I'm not much with the Highlander meta, so I've never read a really good character analysis, but just my humble take on it is here. (Because hi, work is so boring, what else do I have to do but write Highlander meta and make random lists about archetypes personified by Daniel Jackson and Rand al'Thor?)

When we first meet Methos, he's tired. He wants to die, and Duncan is a good way to do it without admitting to himself that he's giving up just because he wants to - he maintains still the illusion that he will make a difference in this world, even if only through his death. Interacting with MacLeod and his menagerie, along with Alexa, brings back some of his fire and reconnects him with life. It has been two centuries since he'd taken a challenge the first time we meet him, and maybe he has protectively walled himself off from really experiencing life, from feeling (since Byron?).

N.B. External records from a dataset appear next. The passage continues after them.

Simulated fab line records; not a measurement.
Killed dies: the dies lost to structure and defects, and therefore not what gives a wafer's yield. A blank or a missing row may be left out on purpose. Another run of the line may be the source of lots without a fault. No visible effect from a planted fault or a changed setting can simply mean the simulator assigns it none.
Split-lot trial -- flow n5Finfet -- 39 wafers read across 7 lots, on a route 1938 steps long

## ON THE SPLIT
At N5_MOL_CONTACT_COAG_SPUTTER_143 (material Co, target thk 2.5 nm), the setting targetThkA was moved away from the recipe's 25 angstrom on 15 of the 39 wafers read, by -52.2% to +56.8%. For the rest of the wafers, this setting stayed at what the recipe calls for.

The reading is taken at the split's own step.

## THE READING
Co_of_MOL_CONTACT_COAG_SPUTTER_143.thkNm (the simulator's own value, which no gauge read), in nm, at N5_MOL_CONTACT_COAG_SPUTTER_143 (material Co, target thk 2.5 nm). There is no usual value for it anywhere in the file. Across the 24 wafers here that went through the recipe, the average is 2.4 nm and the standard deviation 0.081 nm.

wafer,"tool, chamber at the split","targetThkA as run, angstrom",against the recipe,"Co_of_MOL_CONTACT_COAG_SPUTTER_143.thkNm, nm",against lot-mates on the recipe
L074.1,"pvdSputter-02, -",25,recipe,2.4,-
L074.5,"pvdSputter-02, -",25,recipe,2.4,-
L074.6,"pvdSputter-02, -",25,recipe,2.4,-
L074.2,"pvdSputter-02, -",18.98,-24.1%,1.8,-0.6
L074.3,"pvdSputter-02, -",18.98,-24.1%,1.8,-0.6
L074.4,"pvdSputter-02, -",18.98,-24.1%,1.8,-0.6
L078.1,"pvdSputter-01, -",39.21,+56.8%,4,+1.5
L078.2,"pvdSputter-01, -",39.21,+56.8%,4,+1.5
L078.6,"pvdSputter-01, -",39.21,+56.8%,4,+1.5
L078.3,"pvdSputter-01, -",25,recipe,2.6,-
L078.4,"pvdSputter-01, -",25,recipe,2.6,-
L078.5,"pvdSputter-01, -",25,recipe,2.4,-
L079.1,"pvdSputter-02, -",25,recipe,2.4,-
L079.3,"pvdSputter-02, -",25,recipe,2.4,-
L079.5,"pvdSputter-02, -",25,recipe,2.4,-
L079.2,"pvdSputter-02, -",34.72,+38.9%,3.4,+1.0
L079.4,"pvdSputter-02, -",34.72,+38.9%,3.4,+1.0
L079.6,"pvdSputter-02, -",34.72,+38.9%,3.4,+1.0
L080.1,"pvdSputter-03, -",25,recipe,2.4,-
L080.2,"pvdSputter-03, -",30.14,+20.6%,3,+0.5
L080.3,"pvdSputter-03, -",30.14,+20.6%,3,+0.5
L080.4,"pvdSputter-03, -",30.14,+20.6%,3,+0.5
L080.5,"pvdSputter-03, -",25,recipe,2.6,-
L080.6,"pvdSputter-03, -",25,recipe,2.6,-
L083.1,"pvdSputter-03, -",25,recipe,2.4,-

Then when the Horsemen come back, Methos's newly reawakened feelings are seduced by the memory of pleasure and power, but he uses the excuse of survival to justify his actions. His true motivations are a strange mix, IMO. I think he does consciously believe that he wants to survive. He doesn't want Kronos to hurt MacLeod or Joe, so he has to separate himself from them completely, and survival is a reason they would accept for his defection to the Horsemen. But although Methos gently informs Cassandra about her Stockholm Syndrome, I believe the great sufferer of Stockholm Syndrome here (whether he knows it or not) is Methos. Kronos has kidnapped him, held him prisoner, threatened his life, threatened his friends, and given him no hope of future freedom. So he also feels some Stokholmy affection for Silas and Kronos, and part of him doesn't want MacLeod to hurt *them*.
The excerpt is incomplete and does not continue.